Transcribe a podcast to text
Turn any podcast episode into text by pasting the show's RSS feed URL (or a direct audio link) — the episode audio is streamed to your browser and transcribed on-device with a Whisper AI model, so you get plain text, timestamps, and subtitles (SRT/VTT) without uploading anything.
How it works
You give the tool a URL, it gets the audio, and Whisper turns speech into text right in your browser:
- Paste a podcast RSS feed URL and choose an episode, or paste a direct audio URL (
.mp3,.m4a,.aac,.wav, …) to skip straight to transcription. - The episode audio is streamed through a same-origin proxy (needed only to get past the CORS rules on podcast CDNs) and decoded to 16 kHz mono.

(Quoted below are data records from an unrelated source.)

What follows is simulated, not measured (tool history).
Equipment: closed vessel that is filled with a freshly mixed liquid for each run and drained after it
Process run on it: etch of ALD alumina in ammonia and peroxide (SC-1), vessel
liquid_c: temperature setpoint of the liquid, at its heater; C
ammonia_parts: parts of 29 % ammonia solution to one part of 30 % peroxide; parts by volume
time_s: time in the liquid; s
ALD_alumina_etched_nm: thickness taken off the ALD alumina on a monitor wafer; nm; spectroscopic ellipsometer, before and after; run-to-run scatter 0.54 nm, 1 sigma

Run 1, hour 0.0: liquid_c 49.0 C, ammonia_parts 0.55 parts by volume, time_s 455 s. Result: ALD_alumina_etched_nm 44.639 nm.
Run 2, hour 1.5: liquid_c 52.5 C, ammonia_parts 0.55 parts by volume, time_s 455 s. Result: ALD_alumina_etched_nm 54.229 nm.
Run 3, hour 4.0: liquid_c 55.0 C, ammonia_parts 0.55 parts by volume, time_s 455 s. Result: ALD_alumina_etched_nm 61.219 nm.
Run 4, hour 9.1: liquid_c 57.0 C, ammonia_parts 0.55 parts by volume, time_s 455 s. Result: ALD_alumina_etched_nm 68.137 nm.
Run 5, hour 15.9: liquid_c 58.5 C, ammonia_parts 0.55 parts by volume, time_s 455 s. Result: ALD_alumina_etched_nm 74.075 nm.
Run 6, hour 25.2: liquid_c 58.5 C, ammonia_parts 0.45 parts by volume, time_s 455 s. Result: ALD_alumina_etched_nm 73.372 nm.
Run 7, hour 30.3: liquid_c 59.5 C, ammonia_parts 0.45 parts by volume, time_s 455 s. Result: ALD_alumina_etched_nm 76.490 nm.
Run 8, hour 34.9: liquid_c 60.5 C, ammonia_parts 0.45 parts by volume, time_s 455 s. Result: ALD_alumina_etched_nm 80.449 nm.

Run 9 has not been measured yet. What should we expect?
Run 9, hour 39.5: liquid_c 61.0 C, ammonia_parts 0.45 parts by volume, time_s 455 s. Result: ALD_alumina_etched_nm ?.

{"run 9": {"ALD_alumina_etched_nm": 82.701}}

- The audio is split into ~2-minute parts and transcribed part-by-part, so the transcript streams into view instead of making you wait for the whole episode.
- Copy or download the result as plain text, timestamped lines, SRT, or WebVTT.
The transcription model runs entirely on your device. Nothing is stored on our servers.
Steps
- Find the podcast's RSS feed URL (most shows and directories link it) or a direct link to the episode's audio file.
- Paste it into the tool and press Load.
- Pick the episode you want (skipped automatically for a direct audio URL).
- Choose a model and, for multilingual models, the spoken language.
- Press Transcribe and watch the text stream in.
- Switch to the SRT or VTT tab if you need subtitles, then copy or download.
RSS feed vs. direct audio URL
| Input | What happens | Best for |
|---|---|---|
| RSS feed URL | Lists every episode with downloadable audio; you pick one | Browsing a show and choosing an episode |
Direct audio URL (.mp3, .m4a, …) | Skips the list and transcribes that file immediately | You already have the episode's audio link |
Spotify and Apple Podcasts page links don't work: Spotify doesn't expose a downloadable audio file, and Apple page links aren't RSS feeds. Use the RSS feed URL or a direct audio URL instead.
Which model should I choose?
| Model | Languages | First download | Best for |
|---|---|---|---|
| Balanced (Whisper base) | Multilingual, incl. Japanese | ~200 MB | The default for most shows |
| Accurate (Whisper large-v3-turbo) | Multilingual, incl. Japanese | ~760 MB | Highest quality; use a WebGPU browser |
| Fast (Whisper tiny.en) | English only | ~120 MB | Quick drafts of English shows |
The model downloads once on first use and is cached for later runs.
Example
Paste a show's RSS feed such as https://feeds.example.com/my-show.xml, choose the latest episode, keep the Balanced model with language set to Auto-detect, and press Transcribe. A one-hour episode streams in as roughly thirty ~2-minute parts; when it finishes you switch to the SRT tab and download subtitles ready to drop into a video editor.
Privacy
The only server touch is a thin proxy that streams the episode file to your browser, which is required because podcast CDNs block cross-origin browser downloads. The audio is never persisted, and the transcription happens entirely on your device — a recent Chrome or Edge (WebGPU) is fastest, and a desktop browser is recommended for very long episodes.